On a black day for internet companies following the collapse of high-profile online retailer Boo.com, one UK web firm was trumpeting the news that it is in the black for the first time.
Knowledge management specialist Autonomy, spun out of a company started on the back of a £2000 loan nine years ago, saw pre-tax profit reach $346,000 for the quarter ending 31 March, compared with a loss of $921,000 a year earlier.
Revenue jumped by 244 per cent to $11.7m with European revenue up from $2.4m in the previous quarter to $5.2m. US revenue rose from $990,000 to $6.3m. The company added many new blue-chip accounts including Tesco, General Motors and Royal & Sun Alliance.
Autonomy said it has also taken a majority stake in Cambridge-based Softsound, which develops speech recognition technology.

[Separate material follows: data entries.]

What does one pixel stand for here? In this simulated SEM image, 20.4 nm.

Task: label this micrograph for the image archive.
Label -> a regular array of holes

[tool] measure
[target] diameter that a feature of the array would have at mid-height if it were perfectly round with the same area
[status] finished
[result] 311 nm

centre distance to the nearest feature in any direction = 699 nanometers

Mike Lynch, chief executive of Autonomy, said: "The first quarter of 2000 saw an exceptionally strong performance. We moved into profitability and saw excellent revenue growth across all markets. Our operations continue to expand globally, fuelled by OEM [original equipment manufacturers] and partnership agreements.
"We will continue to execute our strategy of leveraging our indirect distribution channels to drive forward our business into new markets and our technology into new areas."
The performance has impressed some analysts. Max Thowles-Reevs, of IT financial analyst firm Richard Holway, said: "Autonomy is a thoroughbred amongst internet donkeys.
"It has high barriers to entry, a strong competitive advantage, stellar gross margins and the potential for high free cash flow. It has an improving geographic footprint as well as an improving technological footprint, and the SoftSound acquisition should further develop the range. Its quarter-on-quarter revenue growth is strong and it is moving into profitability ahead of expectation."